What Are the 17+8 People's Demands?
What Are the 17+8 People’s Demands?
The term 17+8 People’s Demands emerged on social media, formulated by influencers like Jerome Polin, Salsa Erwina Hutagalung, Andovi da Lopez, Fathia Izzati, and Abigail Limuria. It summarizes hundreds of aspirations voiced during the late August 2025 demonstrations, supported by civil society organizations, unions, and academics.
The number “17” refers to short-term demands to be completed within a week (by September 5, 2025), while “8” are long-term demands with a deadline of August 31, 2026.
17 Short-Term Demands (By September 5, 2025)
These demands are directed at six parties: President Prabowo Subianto, Parliament (DPR), political party leaders, Police (Polri), Military (TNI), and the Ministry of Economy.
To the President
- Withdraw the military (TNI) from civil security and ensure demonstrators are not criminalized.
- Form an independent investigation team for the cases of Affan Kurniawan, Umar Amarudin, and other victims of state violence.
To Parliament (DPR)
- Freeze salary and allowance increases, cancel new perks (including pensions).
- Make DPR’s budget transparent—salaries, allowances, perks, all must be published.
- Empower the Ethics Council to investigate and sanction problematic members (involve KPK if necessary).
To Political Party Leaders
- Dismiss or sanction MPs acting unethically.
- Publicly declare the party’s commitment to side with the people.
- Invite cadres to hold public dialogue with students and civil society.
To the Police (Polri)
- Release all detained demonstrators.
- Stop violence against demonstrators, comply with SOP for crowd control.
- Conduct transparent legal proceedings against officers or commanders involved in violence or human rights violations.
To the Military (TNI)
- Return immediately to the barracks, stop involvement in civil security.
- Enforce discipline to ensure no takeover of police duties.
- Make a public commitment that the military will not enter civil spaces during a democratic crisis.
To the Ministry of Economy
- Ensure decent wages for all—teachers, workers, healthcare staff, delivery partners, etc.
- Take emergency measures to prevent mass layoffs and protect contract workers.
- Engage in dialogue with labor unions on minimum wages and outsourcing.
8 Long-Term Demands (By August 31, 2026)
- Comprehensive parliamentary reform: independent audit, ban former corruptors, set KPIs, abolish lifetime pensions and special perks.

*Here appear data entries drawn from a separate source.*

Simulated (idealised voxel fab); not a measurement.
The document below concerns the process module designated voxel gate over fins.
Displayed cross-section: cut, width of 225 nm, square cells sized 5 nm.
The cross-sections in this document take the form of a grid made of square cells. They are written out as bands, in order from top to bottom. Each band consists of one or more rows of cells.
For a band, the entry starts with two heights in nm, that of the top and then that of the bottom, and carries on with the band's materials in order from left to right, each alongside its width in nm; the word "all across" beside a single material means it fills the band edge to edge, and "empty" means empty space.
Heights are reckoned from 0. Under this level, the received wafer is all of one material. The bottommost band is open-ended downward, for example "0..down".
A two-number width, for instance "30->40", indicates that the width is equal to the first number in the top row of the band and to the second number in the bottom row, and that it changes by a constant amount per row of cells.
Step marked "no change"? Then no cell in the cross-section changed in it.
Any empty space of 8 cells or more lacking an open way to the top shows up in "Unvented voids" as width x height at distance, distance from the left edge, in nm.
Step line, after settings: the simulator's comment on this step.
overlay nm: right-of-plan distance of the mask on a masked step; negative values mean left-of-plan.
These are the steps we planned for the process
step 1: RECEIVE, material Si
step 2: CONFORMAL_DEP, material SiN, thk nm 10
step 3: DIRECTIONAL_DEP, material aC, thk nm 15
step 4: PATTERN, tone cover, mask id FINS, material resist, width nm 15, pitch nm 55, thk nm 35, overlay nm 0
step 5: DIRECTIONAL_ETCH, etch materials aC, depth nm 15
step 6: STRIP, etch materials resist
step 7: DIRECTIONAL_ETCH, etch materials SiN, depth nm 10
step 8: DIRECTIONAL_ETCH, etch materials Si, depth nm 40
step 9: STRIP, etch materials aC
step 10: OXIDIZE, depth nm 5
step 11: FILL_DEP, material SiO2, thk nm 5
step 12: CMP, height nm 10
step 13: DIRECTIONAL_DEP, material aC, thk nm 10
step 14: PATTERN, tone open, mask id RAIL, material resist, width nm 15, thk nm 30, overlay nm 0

- Political parties must be more accountable: publish financial reports and ensure effective opposition.
- Tax reform: design a fairer system, review central–regional budget balance, revoke burdensome tax plans.
- Asset Seizure Law for Corruptors: pass immediately, strengthen KPK’s independence.
- A more professional and humane police: revise Police Law, decentralize public order, security, and traffic functions.
- The military must fully return to barracks: stop involvement in civil projects like food estates, start revising the TNI Law.
- Strengthen oversight institutions: revise the Human Rights Commission Law, strengthen Ombudsman and Kompolnas.
- Review economic and labor policies: evaluate national projects, protect indigenous and environmental rights, revise the Job Creation Law, audit SOEs and sovereign funds.
Brief Summary
The 17+8 People’s Demands summarize 25 public demands: 17 short-term and 8 long-term reform agendas. They include issues of transparency, fair wages, human rights, professionalism of institutions, and oversight reform. All aim to make the government more responsive and progressive.